Saturday, September 13, 2008

Lehman Chatter This Weekend

So much going on. This has become the most dramatic soap opera in the financial world or day time television in decades. I have never been a more nervous bear and bulls I talk to have never been more nervous bulls. At some point I may do a post on the various dynamics of that weird aspect.

For now it looks like the world's biggest poker game is occurring on Wall St this weekend.

http://online.wsj.com/article/SB122132019771832253.html

At an emergency meeting Friday night called by the Federal Reserve Bank of New York, New York Fed President Timothy Geithner, described two potential scenarios: either a liquidation of Lehman or an industry-driven solution in which Wall Street firms would possibly providing financing to remove some of Lehman's real estate assets, one person briefed on the matter said.

Most of the Wall Street executives present at the meeting listened and asked questions, "but didn't show their hands" as to what they thought, this person said.

The problem is despite the absurd lack of common sense and responsibility by the Wall St warlords (head of the investment banks) and the ones ultimately responsible for creating this debacle, they are the better and smarter poker players sitting at the table. It is what they do and know how to do it. If they smell the slightest sense of blood they will pounce. The smallest crack in the window they will take it. These are trained negotiators, deal makers, and poker players.

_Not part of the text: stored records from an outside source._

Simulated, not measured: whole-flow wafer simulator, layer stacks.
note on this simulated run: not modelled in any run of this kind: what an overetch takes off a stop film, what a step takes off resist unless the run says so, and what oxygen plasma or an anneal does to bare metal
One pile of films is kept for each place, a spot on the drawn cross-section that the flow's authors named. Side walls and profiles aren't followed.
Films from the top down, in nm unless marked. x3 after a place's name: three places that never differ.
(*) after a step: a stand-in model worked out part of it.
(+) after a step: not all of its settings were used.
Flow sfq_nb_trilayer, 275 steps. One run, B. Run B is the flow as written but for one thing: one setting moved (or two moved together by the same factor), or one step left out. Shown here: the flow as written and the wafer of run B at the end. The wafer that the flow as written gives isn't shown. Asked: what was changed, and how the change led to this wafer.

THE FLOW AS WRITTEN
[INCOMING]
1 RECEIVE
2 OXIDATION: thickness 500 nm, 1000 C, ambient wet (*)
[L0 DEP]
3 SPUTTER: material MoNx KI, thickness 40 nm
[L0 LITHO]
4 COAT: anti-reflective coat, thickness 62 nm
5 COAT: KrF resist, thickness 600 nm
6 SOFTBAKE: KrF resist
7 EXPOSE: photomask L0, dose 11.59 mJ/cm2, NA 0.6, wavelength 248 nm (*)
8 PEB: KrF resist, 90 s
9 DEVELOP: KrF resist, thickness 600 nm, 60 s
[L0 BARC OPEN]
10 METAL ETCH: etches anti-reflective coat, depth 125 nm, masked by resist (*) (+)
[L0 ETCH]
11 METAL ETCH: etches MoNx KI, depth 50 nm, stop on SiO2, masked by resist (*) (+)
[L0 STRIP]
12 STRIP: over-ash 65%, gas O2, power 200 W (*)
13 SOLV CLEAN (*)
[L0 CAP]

On the other side of the table, you have government bureaucrats who besides Hank Paulson are ideologues, academics, and pretty helpless. The likes of Fed chief Ben Bernanke and New York Fed President Timothy Geithner don't have a chance against the likes of Jamie Dimon of JP Morgan, John Mack of Morgan Stanley, or John Thain of Merrill Lynch. It is a sad fact. These banks will play up financial catastrophe in the ears of the Fed official, dropping hints of the ruin of their political careers if the financial system falls apart, stonewall, wine, and to a certain extent collaborate behind the scenes to get every inch plus a little that the Fed is willing to give. Maybe the Fed doesn't buckle but I wouldn't bet on it.

There is also so much politics in all of this. Paulson speaks in front of Congress next week. Remember it is thought that Bear Stearns collapsed in March partly because of the long memories of them disrupting the process in 1998 with Long Term Capital Management. So you have politics in the actual political arena and then you have politics, posturing, and egos in the investment banking area where wives are part of the same social clubs and kids go the same schools. At the end of the day I bet the investment banks get the biggest pound of flesh out of this whole deal.

A few rumors were a liquidation of Lehman on Monday. I don't think that is going to happen and the Fed just trying to grasp for some card to play in the poker hand but if it did I can't imagine being Dick Fuld watching the carnivorous wolves on Wall St. salivate ripping the firm you have been CEO over for a decade into pieces.

To finish up with the soap opera of this whole deal. This was stuck in the middle of the article:

At the New York Fed's fortress-like stone and iron headquarters in lower Manhattan, Mr. Black and Steve Cutler, J.P. Morgan's general counsel, left the building early Saturday afternoon in a black sedan.

Mr. Cutler was carrying a manila envelope thick with papers. He exited through the heavily guarded garage entrance at the corner of William Street and Maiden Lane, declining to comment on the talks.

No speculation on that actually meaning anything besides the fact the Days of Our Lives camera saw them exiting and so in true drama fashion it must mean something. J.P. Morgan has a bear by the tail with Bear Stearns so they wouldn't be that tied up with this process anyway.